The 2020 Maine Senatorial race pitted Susan Collins, the incumbent Republican Senator, against Sara Gideon, the democratic challenger. Susan Collins won the race, by a fairly comfortable margin, currently around 51-44%.

There is a story behind the election, but the story doesn't totally accord with what happened. For years, Maine had been represented by two female, moderate Republican senators: Olympia Snowe, who retired in 2012 and had her seat replaced by Angus King, an independent, and Susan Collins. As the Republican Party moved rightward for the beginning part of the century, and then steadily broke with reality over the past few years, there was a sense that it would be impossible to be a "moderate Republian" in Maine. Collins' challenger, Sara Gideon, was young, and backed by popular opinion against Trump, as well as campaign contributions. Collins had spent years trying to distance herself from Trump, showing "concern" or "disturbance" at his various illegal and unethical activities. The sense, and the polling, was that Collins would lose to Gideon, and that it would be one of many seats that would switch control to the Democratic Party.

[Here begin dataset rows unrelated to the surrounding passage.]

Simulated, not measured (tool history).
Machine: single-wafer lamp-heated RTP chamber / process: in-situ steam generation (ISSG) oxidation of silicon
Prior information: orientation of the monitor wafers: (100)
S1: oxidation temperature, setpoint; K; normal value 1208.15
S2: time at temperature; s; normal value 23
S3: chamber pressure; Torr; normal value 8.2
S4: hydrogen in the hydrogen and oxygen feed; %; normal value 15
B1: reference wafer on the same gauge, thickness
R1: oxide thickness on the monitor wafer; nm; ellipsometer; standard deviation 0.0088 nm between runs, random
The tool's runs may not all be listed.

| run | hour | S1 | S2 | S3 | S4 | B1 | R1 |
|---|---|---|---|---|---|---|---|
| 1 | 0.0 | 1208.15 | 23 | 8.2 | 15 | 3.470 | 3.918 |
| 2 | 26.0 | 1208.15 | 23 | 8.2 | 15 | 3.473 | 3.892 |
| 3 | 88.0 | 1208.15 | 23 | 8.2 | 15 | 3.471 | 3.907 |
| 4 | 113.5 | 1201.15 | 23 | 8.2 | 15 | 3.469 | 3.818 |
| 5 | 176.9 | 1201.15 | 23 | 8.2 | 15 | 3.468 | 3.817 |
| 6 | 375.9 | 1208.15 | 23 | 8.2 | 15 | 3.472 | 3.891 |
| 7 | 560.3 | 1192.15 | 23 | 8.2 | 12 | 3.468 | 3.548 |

For whatever reason, it didn't happen. Perhaps it was retail politis: Maine is a small state, and Collins had worked up personal relationships with voters over two decades in office. But there were other states, including North Carolina and Iowa where expected Democratic gains didn't materialize. For whatever reason, the voters of Maine returned Susan Collins to the senate, where, despite her glib description as a "moderate", she will probably be happily riding the crazy train. Susan Collins is one of a few Republican Senators who acknowledged Biden's victory, because at this point, a "moderate Republican" is one who is willing to at least theoretically acknowledge reality.

And what are we to do with all our stereotypes? The voters of Maine, despite their vote in the presidential election, still looked at the dumpster fire train wreck that was the Trump years, and decided that as long as Collins put a frowny face on about it, they would continue to endorse it. So this is what the famous sobriety and reasonableness of New England comes down to: endorsing the thinnest veneer of civility in the face of Dada fascism. The exact outcome of this race I will probably forget, but that the basic outlines of Trump's Republican Party was okay to the people of Maine is something that I will not forget.